DS14 spent their first day of this short week with Nick ‘RegEx’ Jastrzebski and Andre, learning about regular expressions in Alteryx and Tableau Desktop & Prep.
If you haven’t heard of regular expressions, check out Bobby’s blog where he explains how and when to use them. In short, RegExes are patterns (sequences of characters) that a regular expression engine uses to match input text. They come in handy when you need to search or parse messy (but somewhat structured) text inputs. To get a better understanding of RegExes, this webpage is really useful – it explains well what RegEx is and let’s you practice. Regex101 and RegExR are also very useful for understanding and developing your regular expressions.
This short blog post aims to explain the four main uses of RegExes in Alteryx – Matching, Parsing, Replacing, and Tokenizing. You can choose which method you want to use by changing the output method in the configuration window of the RegEx tool. You can also use the functions REGEX_CountMatches, REGEX_Match, and REGEX_Replace in the Formula and filter Tools.
RegEx Match
This method of the RegEx tool returns a True or False statement (a Boolean value) depending on whether the searched text matches your regular expression. In the example below, I am looking for those names that start with an M (^M) and do not end with a space ([^\s]$). With this method, we could easily filter out rows we do not want.
RegEx Parse
The Parse method is probably the most common way to use regular expressions. Here, you can extract strings from your original text input into new columns – you can think of it as an extension to the Match method where you were only validating that the input contained your expression.

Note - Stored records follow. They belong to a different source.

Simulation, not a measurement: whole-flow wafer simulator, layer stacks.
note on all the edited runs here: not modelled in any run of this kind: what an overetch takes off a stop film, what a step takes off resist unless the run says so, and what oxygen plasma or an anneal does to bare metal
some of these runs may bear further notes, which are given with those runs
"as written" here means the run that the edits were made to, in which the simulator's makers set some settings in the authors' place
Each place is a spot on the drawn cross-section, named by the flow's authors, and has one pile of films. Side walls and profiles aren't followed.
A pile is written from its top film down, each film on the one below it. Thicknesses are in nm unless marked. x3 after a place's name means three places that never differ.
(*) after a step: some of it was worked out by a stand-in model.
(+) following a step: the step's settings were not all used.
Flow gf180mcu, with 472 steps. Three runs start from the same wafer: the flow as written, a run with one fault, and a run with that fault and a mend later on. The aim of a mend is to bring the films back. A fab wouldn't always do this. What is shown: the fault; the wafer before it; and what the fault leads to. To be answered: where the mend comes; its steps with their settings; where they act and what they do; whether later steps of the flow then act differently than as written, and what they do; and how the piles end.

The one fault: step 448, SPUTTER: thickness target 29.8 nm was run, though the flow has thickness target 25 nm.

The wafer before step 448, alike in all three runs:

You will need to put everything you want to extract in parentheses , which will appear in a new column. It is also possible to extract multiple groups (and therefore create multiple columns) using one regex. Below, I extracted the dates and times from a messy string input using two marked groups. The first marked group captured the dates based on the pattern I have given Alteryx, whilst the second group captured the time. Extracting both date and time using one regular expression was only possible because they appeared in the same order in each row.
RegEx Replace
Using the Replace method you can very easily replace parts of a field (determined by your regular expression) with another string (replacement text), and you can also rearrange your string. Using Alteryx’s example below, we can use this method to get rid of parts of our address field and rearrange it. The expression (.*),(.*),(.*)\s(\d{5})(-\d{4})? divides the address field into 4 or 5 groups (the question mark after the last capturing group indicates that the last group is optional), and replaces the whole field with the values (represented by the dollar sign) in the 4th, 2nd, and 3rd group ($4: $2, $3).
RegEx Tokenize
This output method is similar to the Text to Columns tool but gives you much more flexibility: Alteryx searches the string input for each instances of your regex, placing each into a separate column or row. As seen in the example below, this can be very useful when you have one column with names, and you would like to easily split it into Titles, First Names, and Last Names – dropping nicknames. The expression I used looks for all substrings that start with a capital letter ([A-Z]) followed by one or more alphanumeric characters (\w+), meaning that it will not capture the quotation marks and will, therefore, skip the nicknames.
I think we all started this day somewhat confused about how exactly regular expressions were structured, but Nick and Andre showed us that once you understand the logic behind them, they are not too difficult, and are pretty useful (and you always have the cheatsheets!).